‘Alarming’ number of kayak-related deaths reported in Texas


AUSTIN (KXAN) — A 36-year-old man who drowned while canoeing on Lake Georgetown on Saturday was one of four people who died while boating in Texas last weekend.

As the Fourth of July holiday nears, Texas Parks and Wildlife says the number of boating-related fatalities on Texas waterways this spring and summer is “alarming.” Six months into the year, the state says there have been more than a dozen boating-related fatalities and almost half involved kayaks; in 2015, approximately 40 percent of boating-related fatalities in Texas involved paddle crafts.

According to the U.S. Coast Guard statistics at least 85 percent of people who drown in boating accidents were not wearing a personal flotation device (PFD) at the time.

Authorities contribute some of the deaths to the increased water flows along rivers and creeks due to the heavy rains and flooding in May. In Austin, Lady Bird Lake and Lake Austin were closed to recreational boating for long periods of time due to swift water. Over Memorial Day weekend, a woman died while tubing with friends on Barton Creek. Over the next two weeks, another two people died while swimming in Barton Creek.
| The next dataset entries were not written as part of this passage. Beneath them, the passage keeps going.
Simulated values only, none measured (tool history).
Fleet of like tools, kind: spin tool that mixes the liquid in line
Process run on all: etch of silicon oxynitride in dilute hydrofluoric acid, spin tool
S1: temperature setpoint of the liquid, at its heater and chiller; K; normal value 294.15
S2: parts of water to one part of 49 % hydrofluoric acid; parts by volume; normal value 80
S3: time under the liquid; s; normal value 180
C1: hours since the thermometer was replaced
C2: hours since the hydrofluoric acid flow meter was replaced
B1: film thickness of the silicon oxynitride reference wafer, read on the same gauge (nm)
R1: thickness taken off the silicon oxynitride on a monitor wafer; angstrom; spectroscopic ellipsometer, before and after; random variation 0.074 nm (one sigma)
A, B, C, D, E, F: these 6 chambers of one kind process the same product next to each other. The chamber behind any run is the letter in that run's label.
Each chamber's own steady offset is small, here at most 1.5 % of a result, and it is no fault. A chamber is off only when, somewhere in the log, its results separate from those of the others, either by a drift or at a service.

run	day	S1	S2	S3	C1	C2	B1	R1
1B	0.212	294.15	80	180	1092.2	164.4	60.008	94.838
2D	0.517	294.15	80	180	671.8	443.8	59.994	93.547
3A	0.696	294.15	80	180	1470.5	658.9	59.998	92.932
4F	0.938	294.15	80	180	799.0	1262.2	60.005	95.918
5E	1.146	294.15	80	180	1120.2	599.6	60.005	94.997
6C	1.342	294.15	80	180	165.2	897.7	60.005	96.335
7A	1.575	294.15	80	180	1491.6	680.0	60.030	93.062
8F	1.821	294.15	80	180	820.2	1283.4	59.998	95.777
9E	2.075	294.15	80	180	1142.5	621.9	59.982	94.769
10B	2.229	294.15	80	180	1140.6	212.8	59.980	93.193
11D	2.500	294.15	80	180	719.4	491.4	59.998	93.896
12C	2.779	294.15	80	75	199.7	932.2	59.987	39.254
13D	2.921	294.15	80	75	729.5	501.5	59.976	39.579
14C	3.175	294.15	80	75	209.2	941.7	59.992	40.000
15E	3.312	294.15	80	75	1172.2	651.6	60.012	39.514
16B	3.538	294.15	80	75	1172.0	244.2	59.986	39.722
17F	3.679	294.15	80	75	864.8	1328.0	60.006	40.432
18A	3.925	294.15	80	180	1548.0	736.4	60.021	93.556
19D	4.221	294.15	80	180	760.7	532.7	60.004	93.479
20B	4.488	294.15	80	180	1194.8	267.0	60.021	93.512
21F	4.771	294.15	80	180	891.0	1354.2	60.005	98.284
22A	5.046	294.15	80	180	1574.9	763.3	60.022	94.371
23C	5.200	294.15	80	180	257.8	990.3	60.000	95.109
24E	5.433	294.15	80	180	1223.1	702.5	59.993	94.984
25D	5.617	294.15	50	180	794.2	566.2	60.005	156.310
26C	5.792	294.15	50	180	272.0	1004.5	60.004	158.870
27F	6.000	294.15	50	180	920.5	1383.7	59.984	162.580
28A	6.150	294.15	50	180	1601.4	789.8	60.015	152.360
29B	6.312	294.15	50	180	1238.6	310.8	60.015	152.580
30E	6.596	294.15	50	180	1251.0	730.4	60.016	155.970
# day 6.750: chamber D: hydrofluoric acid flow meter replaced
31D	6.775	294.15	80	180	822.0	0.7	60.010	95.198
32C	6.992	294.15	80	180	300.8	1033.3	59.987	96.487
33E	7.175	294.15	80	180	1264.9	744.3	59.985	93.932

Texas Parks and Wildlife Game Warden boat on Lake Georgetown. (KXAN  File Photo)

Records show there have been more than 34 non-boating related drownings reported in Texas since January. Earlier this month, a 31-year-old man from New York died while out on a party barge on Lake Travis.

If your holiday weekend plans include a lake or a river, the state wants to remind you to wear life jackets, avoid drinking alcohol and follow other safety practices heading into the peak summer boating season.

“A day on the water in Texas should be all about the fun and following the basic rules of water safety can help keep your loved ones from harm. If you don’t know how to swim, learn and if you are impaired or unfamiliar with the water conditions don’t put yourself in jeopardy by taking unnecessary risks. Keep an eye on kids especially. It only takes a second to turn a fun day on the water into a tragedy,” said Texas Game Warden Col. Craig Hunter.

The Lower Colorado River Authority and the Travis County Sheriff’s Office will be canvassing Lake Travis over the Fourth of July weekend to make sure boaters and swimmers are aware of the dangers of a full Lake Travis.

The Austin Police Department will have Lake Austin and Lady Bird Lake covered, and will be checking for life jackets.

“We’ve been pretty big sticklers,” said APD Lake Patrol Officer Robert Chapman.

He says the biggest violation he comes across is children not wearing life jackets, which is illegal in Texas. The law states anyone under 13 must be wearing a life jacket in the boat at all times. Anyone older must have a life jacket with them that is easy to reach.